I like doing that sort of photography because it suits the spontaneity I’m looking for. It’s spontaneity in myself rather than the photos though. I spend so much time planning my drawings, paintings, comics, and prints that, years ago, I decided not to spend so much time planning my photography. I would take what I could get and see what I could do with it. And that is where my skill lies today. Not in taking the photos but in making something out of them.

So there I was working on “Subject Unknown No. 2”. The second in my series of masked street people. The people are not actually wearing masks out on the street but I am drawing masks and pasting the masks onto the people in the digital photos. I’m doing this because I like the anonymity of strangers on the street and this makes them anonymous to everyone. Plus I like drawing masks.

When making these photos I usually paste all the pieces down in some sort of grid pattern. Though I have, on occasion, cut on the diagonal I almost always keep the various pieces of photos rectangular. So there are straight white “Gutters” between most of the pieces of photos. As a consequence any line in a photo that is not straight is obvious.

Photographic lenses are curved and buildings are straight. This leads to distortion in photographs. If you take a picture of a building the straight lines can look curved. As I was working on this photo and things were starting to come together I noticed that there was a building in the background of the main picture. The building’s windows made a grid. Except it was a grid that was out of square with the edges of the photo. The people in the photo looked fine but not that grid.

Since I was working in Photoshop I decided to try and straighten that grid out. The task was to fix the grid without making the rest of the photo look distorted. It was then I had to ask myself how much distortion was too much distortion. Or was I not distorting it at all but fixing it. They only “reality” I had was the un-retouched photo that was clearly already distorted otherwise I wouldn’t have to fix that building. I had to decide where reality lay based on how it looked to me.That’s always a little weird.

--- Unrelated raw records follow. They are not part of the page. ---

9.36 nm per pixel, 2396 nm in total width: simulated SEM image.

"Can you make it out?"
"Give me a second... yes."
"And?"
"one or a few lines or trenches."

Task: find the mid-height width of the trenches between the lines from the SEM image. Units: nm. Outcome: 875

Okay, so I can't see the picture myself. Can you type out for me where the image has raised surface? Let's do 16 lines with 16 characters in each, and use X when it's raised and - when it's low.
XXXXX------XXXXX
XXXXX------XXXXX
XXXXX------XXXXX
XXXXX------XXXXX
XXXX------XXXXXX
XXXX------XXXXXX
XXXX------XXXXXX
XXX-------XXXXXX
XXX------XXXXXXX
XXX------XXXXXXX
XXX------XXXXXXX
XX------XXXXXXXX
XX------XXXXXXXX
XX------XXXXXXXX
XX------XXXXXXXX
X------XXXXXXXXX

Anyway I approached the problem a couple of different ways and ended up finding a solution that suited me. The photo was of four people walking and after I finished “Fixing” it the person farthest left was leaning slightly differently than in the un-retouched version. You couldn’t tell without seeing both versions side by side and I ended up liking the new lean better than the old but now I have no idea which one is “Real”.

So that’s where I ended up; wondering what distortion is when it comes to a photograph. Was I making the photo more like life or less so? I’m not sure but I found it a fun question to ponder. One of these weeks I’m going to start posting some of my photos and paintings here so you can see them for yourself. Yeah, I’m a little slow.